Friday, August 22, 2008

you as a sound just as silent as none

i finished writing a play today.

i can't be entirely sure it's a fantastic piece, but i can say it's a start, it's a step in the right direction towards becoming a writer again, or fulfilling my personal duties as a so-called writer. not to discredit this blog, which truly has become my most heartfelt project at the moment. but there's something to be said for this deep introspection and subsequent shoveling of emotions onto the page.

you begin to get a little lost in yourself after a while.

before i left new york--and this could be redundant, really--i became very focused on me. (i know, my god, we get it.) what i mean is that i stopped reading any fiction, stopped writing anything altogether that did not have to do with personal growth. it seemed everything i was doing, my entire life, was twinged with this hunger for reclamation and reinvention of myself. and quietly, without any fanfare or drama, i'd say, it was this thing i did to and with myself. i think i'm reiterating this point a bit now because i miss that so desperately, this sense of climbing up a mountain in great leaps and bounds.

i had something of a mini-crisis--or a rather, it came to a head, or at least a shoulder--the other day. i had gone for a walk to see the royal botanical gardens, but i stopped in a fairly mundane park probably a quarter of a mile from the actual gardens. i just needed a park, really. i missed central park at that moment, the great meandering expanse of it, the "unmissableness" of it, in that i always knew how to get there, and where in the park i wanted to be. i'd spent a number of hours there during the past summer, eventually often in the same spot, by the same tree on cedar hill, which i loved. it was wide-open and yet close enough to be among people. still, everyone kept to themselves, and there were no frisbees or baseballs to dodge, and there were trees and curves in the hill. so much character, so many spots to claim as your own.

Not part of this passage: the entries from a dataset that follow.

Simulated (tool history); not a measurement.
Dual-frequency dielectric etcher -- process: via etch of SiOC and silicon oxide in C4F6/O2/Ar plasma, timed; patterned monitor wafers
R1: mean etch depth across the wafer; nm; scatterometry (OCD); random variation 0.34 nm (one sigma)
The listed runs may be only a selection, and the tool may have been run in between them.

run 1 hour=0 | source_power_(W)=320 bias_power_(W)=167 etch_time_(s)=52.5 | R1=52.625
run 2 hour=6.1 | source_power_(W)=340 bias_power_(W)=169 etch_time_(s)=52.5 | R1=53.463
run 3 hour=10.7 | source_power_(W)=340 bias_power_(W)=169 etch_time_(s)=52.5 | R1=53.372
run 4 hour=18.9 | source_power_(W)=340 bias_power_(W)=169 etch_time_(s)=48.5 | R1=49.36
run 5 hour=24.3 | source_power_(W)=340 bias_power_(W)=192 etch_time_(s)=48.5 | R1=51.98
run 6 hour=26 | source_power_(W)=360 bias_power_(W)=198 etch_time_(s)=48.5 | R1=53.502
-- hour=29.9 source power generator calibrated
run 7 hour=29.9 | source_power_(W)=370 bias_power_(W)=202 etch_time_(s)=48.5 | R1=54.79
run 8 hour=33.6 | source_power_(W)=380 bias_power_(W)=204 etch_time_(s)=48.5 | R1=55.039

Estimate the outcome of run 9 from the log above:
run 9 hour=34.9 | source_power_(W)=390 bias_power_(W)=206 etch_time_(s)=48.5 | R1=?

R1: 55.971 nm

and i remember, one time the summer before, much more lost, and so much more disoriented about my entire life, i was wandering the city and eventually the park, and eventually grew incredibly, inexplicably tired. i think it was actually on the bottom of cedar hill, close to the exit onto 5th avenue, that i laid down with my ipod and just fell asleep. it was such a banal and open place to lay down and sleep--and a terrible idea, i don't know why i still have this ipod, how no one thought to pull it out of my dead hand--but it seemed to be all i could do at that moment. i remember this feeling of being so very far away from home, wherever that was.

it was a similar feeling earlier this week, except much colder, and i was not tired so much as incredibly agitated. i was sitting on a bench, adjusting and readjusting my position. and eventually i'd have to move because whatever leg i was leaning on had fallen asleep. i was writing in this notebook i've done all my new york writing in, trying to settle in so i could just ramble and figure out what i was feeling, what the words were i needed to say.

i know i get to these points of revelation in my stories--the ghost of the past i saw in the subway, what my petition actually said--and i don't actually tell you the most interesting details. so without transcribing--because i knew as i was writing that i did not want to be married to these ideas, but i did want a brief torrid affair with them--i will admit that i essentially was asking, "what the hell am i doing here?" i was questioning why i would leave a life so on the road to completion in new york, a life that in retrospect was coming together quite beautifully, and come all the way here without a plan or an idea of what the point was.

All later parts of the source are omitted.